Did Oakland police & BART follow procedures in Saturday shooting of man with knives? (Op-Ed)

To protect and serve, http://bit.ly/aD23Lf

To protect and serve, http://bit.ly/aD23Lf

On Saturday, July 16, a minimum of five Oakland Police and BART police shot and killed a man who reportedly charged them with two knives.  The man is dead and investigations of the shooting and the officers' behaviors are underway.

It is hard not to read about this case and think about the January 2010 report on OPD actions during the Lovelle Mixon incident, in which four officers were shot by Mixon in March 2009 before he was killed by police.

In the Mixon incident report, the independent evaluators made much of the OPD officers on the scene failing to identity a leader in charge of decision-making, a communications chain and a call for a SWAT team.  The report said that "Since basic emergency incident management protocols were not being followed and no command post had been established, there was  no centralized point for the collection and dissemination of intelligence" during that incident. There were four pages of conclusions recommending ways the OPD should improve its training procedures and accountability around crisis management and police chain of command. Oakland Police Chief Anthony Batts held a press conference and vowed change.

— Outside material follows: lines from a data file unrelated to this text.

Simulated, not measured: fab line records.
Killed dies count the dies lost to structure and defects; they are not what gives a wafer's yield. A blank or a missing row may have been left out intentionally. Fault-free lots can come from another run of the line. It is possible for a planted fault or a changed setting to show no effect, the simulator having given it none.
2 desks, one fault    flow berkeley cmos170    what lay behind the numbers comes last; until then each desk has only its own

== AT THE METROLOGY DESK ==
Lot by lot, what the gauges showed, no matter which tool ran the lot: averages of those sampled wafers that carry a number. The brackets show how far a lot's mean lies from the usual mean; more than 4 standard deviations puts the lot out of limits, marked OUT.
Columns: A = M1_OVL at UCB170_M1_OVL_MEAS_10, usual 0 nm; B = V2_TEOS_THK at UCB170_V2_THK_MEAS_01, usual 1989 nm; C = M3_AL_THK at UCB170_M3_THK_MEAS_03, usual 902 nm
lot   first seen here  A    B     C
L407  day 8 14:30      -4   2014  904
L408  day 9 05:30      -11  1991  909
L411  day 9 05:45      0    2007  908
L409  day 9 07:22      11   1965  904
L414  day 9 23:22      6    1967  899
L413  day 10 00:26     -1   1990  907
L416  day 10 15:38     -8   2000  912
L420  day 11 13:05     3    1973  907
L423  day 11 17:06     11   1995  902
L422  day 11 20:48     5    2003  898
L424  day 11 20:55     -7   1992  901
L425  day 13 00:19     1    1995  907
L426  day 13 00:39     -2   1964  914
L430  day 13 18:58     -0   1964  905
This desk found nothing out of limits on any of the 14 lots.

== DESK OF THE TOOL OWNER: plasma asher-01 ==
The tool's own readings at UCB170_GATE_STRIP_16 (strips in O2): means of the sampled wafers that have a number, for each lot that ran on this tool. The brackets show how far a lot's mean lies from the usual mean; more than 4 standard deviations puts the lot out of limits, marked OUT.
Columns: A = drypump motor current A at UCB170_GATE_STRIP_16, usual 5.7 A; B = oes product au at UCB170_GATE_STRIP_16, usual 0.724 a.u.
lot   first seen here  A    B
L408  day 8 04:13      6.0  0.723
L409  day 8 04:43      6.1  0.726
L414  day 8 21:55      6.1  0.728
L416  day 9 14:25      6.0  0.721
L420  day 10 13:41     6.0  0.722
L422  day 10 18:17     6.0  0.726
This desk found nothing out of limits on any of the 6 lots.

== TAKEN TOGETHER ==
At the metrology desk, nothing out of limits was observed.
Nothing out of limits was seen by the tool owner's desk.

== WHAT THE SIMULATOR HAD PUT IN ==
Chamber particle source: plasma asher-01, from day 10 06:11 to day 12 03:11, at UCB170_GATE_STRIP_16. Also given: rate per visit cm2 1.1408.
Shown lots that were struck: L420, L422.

Fast forward six months to Saturday's shooting, which for some, raises a whole set of questions about what kind of improvements in OPD procedures happened after Batts vowed change.

Was there a commanding officer at the scene who gave a coherent command to fire? Were the lives of those five officers in such jeopardy they all needed to shoot to kill - not to wound - to stop a 48-year-old suspect? Was  a SWAT team needed--and called? Were emergency incident protocols followed?  These were all recommendations for facing threat in the OPD report in January--did the OPD follow them this time?

Batts and  OPD need to take a hard look at this incident in their investigation and determine whether the rank and file were indeed trained to follow procedures better after the Mixon incident report came out - or whether we have here yet another/an example of poorly-trained Oakland police needlessly taking a life in the process of defusing a situation.

The same is true for BART as well. Just as the local community continues to ask why a BART police officer pulled a weapon on Oscar Grant as he lay handcuffed on the platform with a 200-plus pound officer's knee in his back, OPD needs to find out why its officers who responded to Saturday's call pulled their weapons, who was in charge and whether appropriate procedures were followed.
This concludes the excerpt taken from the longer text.